A feature orchestration system, commonly known as a feature pipeline, coordinates the calculation of specific features before writing them into various feature groups. The most common feature pipelines are: batch feature pipelines and streaming feature pipelines.
Streaming feature pipelines consume dynamic data that is generated on a continual basis. Hopsworks provides tools and interfaces that enables such applications to execute high throughput and low latency feature computations. This also enables clients to retrieve real-time, precalculated features with millisecond level latency.

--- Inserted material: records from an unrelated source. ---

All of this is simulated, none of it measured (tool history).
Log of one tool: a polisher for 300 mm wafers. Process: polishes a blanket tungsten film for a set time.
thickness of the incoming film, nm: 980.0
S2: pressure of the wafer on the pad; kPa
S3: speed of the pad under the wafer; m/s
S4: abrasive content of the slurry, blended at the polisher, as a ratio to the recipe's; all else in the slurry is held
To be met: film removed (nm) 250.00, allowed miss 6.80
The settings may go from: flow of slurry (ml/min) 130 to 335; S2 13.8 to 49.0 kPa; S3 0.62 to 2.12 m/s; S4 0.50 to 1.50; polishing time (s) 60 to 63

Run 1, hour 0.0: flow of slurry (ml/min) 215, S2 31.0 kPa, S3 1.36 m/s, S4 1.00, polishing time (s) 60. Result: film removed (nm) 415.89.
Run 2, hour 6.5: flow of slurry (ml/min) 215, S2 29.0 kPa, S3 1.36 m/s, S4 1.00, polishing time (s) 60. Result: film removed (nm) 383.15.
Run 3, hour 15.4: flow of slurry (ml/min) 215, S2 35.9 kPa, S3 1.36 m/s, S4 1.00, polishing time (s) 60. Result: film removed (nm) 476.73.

When the demand is for up-to-the-second or even millisecond precomputed features, a streaming feature pipeline is capable of creating features from events in your messaging system that are just a few milliseconds or seconds old. Below we showcase a streaming feature pipeline employing Apache Beam, a per-event data processing framework.
Apache Beam is a powerful and flexible unified programming model for batch and streaming data processing pipelines. Beam feature pipelines for Hopsworks Feature store are supported in Java/Scala. Hopsworks Feature Store expects that your computed features are encapsulated in org.apache.beam.sdk.values.Row class and that it has the same schema as the feature group you are writing into. Streaming APIs are expected to be enabled for the feature group in order to write computed features from Beam.
If above requirements are satisfied any operation available in Apache Beam is supported to compute and write them to Hopsworks feature group. For example, imagine you want to compute New York City Taxi Rides features. The schema for your feature group could look as follows:
root
|-- ride_id: string (nullable = true)
|-- ride_status: string (nullable = true)
|-- point_idx: integer (nullable = true)
|-- longitude: double (nullable = true)
|-- latitude: double (nullable = true)
|-- meter_reading: double (nullable = true)
|-- meter_increment: double (nullable = true)
|-- passenger_count: integer (nullable = true)
Hopsworks expects your features to be encapsulated in the following:
org.apache.beam.sdk.values.Row class
Schema schema =
Schema.of(
Field.nullable("ride_id", FieldType.STRING),
Field.nullable("ride_status", FieldType.STRING),
Field.nullable("point_idx", FieldType.INT32),
Field.nullable("longitude", FieldType.DOUBLE),
Field.nullable("latitude", FieldType.DOUBLE),
Field.nullable("meter_reading", FieldType.DOUBLE),
Field.nullable("meter_increment", FieldType.DOUBLE),
Field.nullable("passenger_count", FieldType.INT32)
);
To write real time features to the feature group you need to first get a reference to the feature group object (note that currently Hopsworks doesn’t support registering feature group metadata from the Beam application. Thus it needs to be pre-registered before you can write real time features computed by Beam):
//get feature store handle
FeatureStore fs = HopsworksConnection.builder().build().getFeatureStore();
// get feature group
StreamFeatureGroup featureGroup = fs.getStreamFeatureGroup(featureGroupName, featureGroupVersion);
Define Beam pipeline and logic to compute features
// define pipeline and feature computation engine
Pipeline p = Pipeline.create();
.apply("ReadFromPubSub",PubsubIO.readStrings().fromTopic(options.getInputTopic()))
.apply("Parse JSON to Beam Rows", JsonToRow.withSchema(schema))
.apply("insert to stream feature group", featureGroup.insertStream());
Apache Beam real-time feature pipelines will produce a continuous stream of features and Hopsworks will sync it to Online Feature Stores. The Online Feature Store saves the latest values per primary key(s). In order to save historical data for batch data analysis or model training you need to start an offline materialization job. In Hopsworks each stream enabled feature group has a dedicated offline materialization job named as:
[FEATURE_GROUP_NAME]_[FEATURE_GROUP_VERSION]_offline_fg_materialization.
You can start this job from the Feature Store UI or schedule it for periodic synchronization with the offline store.